A group of alumni, highly established in their careers, got together to visit their old university professor. Conversation soon turned into complaints about stress in work and life.
Offering his guests coffee, the professor went to the kitchen and returned with a large pot of coffee and an assortment of cups—porcelain, plastic, glass, crystal, some plain looking, some expensive—telling them to help themselves to the coffee.
When all had a cup of coffee in hand, the professor said: “If you noticed, all the nice-looking expensive cups have been taken up, leaving behind the plain and cheap ones. While it is normal for you to want only the best for yourselves, that is the source of your problems and stress. Be assured that the cup itself adds no quality to the coffee. In most cases, it is just more expensive and in some cases even hides what we drink. What all of you really wanted was coffee, not the cup, but you consciously went to the best cups…And then you began eyeing each other’s cups.
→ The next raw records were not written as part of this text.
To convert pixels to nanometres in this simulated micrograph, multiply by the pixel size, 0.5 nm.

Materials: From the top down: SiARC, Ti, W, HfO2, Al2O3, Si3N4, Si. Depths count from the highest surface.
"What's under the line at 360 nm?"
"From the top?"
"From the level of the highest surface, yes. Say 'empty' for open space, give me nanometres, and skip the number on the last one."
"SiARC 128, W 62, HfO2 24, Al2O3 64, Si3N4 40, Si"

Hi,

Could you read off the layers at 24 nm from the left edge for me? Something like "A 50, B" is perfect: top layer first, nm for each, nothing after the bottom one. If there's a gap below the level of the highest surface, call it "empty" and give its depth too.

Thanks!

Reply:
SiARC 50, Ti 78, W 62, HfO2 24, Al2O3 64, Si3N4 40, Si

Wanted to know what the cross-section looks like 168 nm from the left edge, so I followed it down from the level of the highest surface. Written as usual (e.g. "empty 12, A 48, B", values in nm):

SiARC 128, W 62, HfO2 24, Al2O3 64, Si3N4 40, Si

Now consider this: life is the coffee; the jobs, money, and position in society are the cups. They are just tools to hold and contain life, and the type of cup we have does not define, nor change the quality of life we live.
Sometimes, by concentrating only on the cup, we fail to enjoy the coffee. Savor the coffee, not the cups! The happiest people don’t have the best of everything. They just make the best of everything.
Live Simply, Speak Kindly, Care Deeply.